We have made available the first episode of the Follow the Data podcast! Hope you enjoy it.
Podcast link: Follow The Data | Episode 1 – Gavagai! Gavagai!
This first episode, as has been mentioned before on this blog, is about a Stockholm startup company, Gavagai, which provides a technology platform called Ethersource. We interviewed the company’s CDO (chief data officer), Fredrik Olsson, and the chief scientist, Magnus Sahlgren, and we think it resulted in a very interesting chat, although the sound quality is perhaps not ideal due to our inexperience with podcasting.
Some interesting tidbits from the conversation:
- The name “Gavagai” comes from a thought experiment by Quine demonstrating the “indeterminacy of translation“. It’s also the reason for the presence of the little rabbit on the Gavagai web page.
- Olsson describes Ethersource as a “semantic processing layer of the big data stack” and a “base technology for semantics.” An alternative, more everyday description would be the one in this nice interview from Scandinavian Startups: “Finding meaning before it is evident.”
- Ethersource learns meaning from text, which is the core of the technology; use cases include “sentiment analysis on steroids”, textual profiling and market analysis.
- The Ethersource system is based on intrinsically scalable technology (which toward the end of the podcast turned out to be based on mimicking computation in the brain and “sparse distributed representation”) which can ingest any type of linguistic data stream; Gavagai have not been able to “saturate the system” in terms of storage despite ingesting everything they can get their hands on. The underlying technology is based on “random indexing” which is basically a kind of random projection approach (according to Sahlgren); a dimensionality reduction method which allows incremental processing (rather than, e.g., running huge SVDs.)
- As a result of the underlying design, Ethersource builds up representations of concepts as it incorporates new data; Gavagai formulates this in the phrase “training equals learning.” The concept-based approach means that the system is extremely good at handling spelling errors and synonyms.

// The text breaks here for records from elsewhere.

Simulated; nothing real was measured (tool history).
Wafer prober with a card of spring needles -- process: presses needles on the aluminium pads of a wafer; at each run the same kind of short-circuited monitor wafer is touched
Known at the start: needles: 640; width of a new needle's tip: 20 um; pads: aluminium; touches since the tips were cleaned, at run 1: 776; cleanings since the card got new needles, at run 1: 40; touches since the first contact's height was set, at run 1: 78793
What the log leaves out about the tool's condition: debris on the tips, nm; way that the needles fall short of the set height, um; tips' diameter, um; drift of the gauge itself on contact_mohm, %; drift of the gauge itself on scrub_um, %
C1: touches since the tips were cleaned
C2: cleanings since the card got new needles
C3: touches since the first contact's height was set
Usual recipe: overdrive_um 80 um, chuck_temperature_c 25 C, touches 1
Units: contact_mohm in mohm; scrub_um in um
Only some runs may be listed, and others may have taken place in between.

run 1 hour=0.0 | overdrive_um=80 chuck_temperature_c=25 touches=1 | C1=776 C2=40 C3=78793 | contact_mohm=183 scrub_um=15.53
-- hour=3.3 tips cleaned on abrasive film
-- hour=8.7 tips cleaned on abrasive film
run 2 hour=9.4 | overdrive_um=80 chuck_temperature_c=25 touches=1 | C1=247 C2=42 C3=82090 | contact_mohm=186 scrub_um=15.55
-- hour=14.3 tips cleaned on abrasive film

- Ethersource is not based on concepts such as “documents” or “tweets”, which are completely artificial, according to chief scientist Sahlgren.
- The system’s design also means that it does not have any problems handling different languages, even languages that use different text encodings.
- Gavagai did not start out as a “big data” company but they are now relatively comfortable in their role as one.
- Fredrik Olsson used to work for Recorded Future, which he feels is not a competitor to Gavagai, but would be a perfect customer.
Me and Joel were perhaps not very comfortable in our new roles as podcasters and struggled a bit with finding the right words in English. We also recorded a post-show chat in Swedish where we are more relaxed and coherent. Some tidbits from this part, which we also plan to put online at some point:
- The Gavagai founders have a radical view of linguistics, where there is no hard line between syntax and semantics, but rather a kind of continuum.
- They don’t believe in sampling, but try to ingest everything they can find into the system.
- The Gavagai team tries to put aside some time every day to look at interesting concepts and connections between concepts discovered by the system.
- They expected that a word like apple (Apple) would have a large number of different meanings, but when they looked at data from social media during a specific period in time, it had just three major meanings.
- Language does its own disambiguation; for example, after Apple has become well-known as a software company, people have started to talk more about “apples” rather than “an apple” when they mean the fruit (if I interpreted Magnus correctly).
- They view the stock market as a way to validate their semantic analysis. “Stock prices are the closest you can get to an objective validation.”
- The founders came from a research background, and found that starting Gavagai gave a huge boost to their research activities due to the new pressure to build and release something that works in the “real world”
In the evening of the day of the interview (March 9, 2012), Swedish daily Svenska Dagbladet released an article about Gavagai’s Ethersource-based real-time sentiment tracking of the buzz around the contestants who would appear in the Swedish Eurovision finals the following day. In the end, the Ethersource forecasts turned out to be very accurate.
Although it’s far from clear what the next episodes of the podcast will be about, in general we will restrict ourselves to interviewing interesting companies or scientists (rather than just talking amongst ourselves), with a bias towards Swedish interviewees since this is where we are located and it might be interesting for people from other locations to hear what is going on here.
EDIT 17/3 2012: Our podcast jingle was created by Karl Ekdahl, the man behind the awesome Ekdahl Moisturizer, among many other things.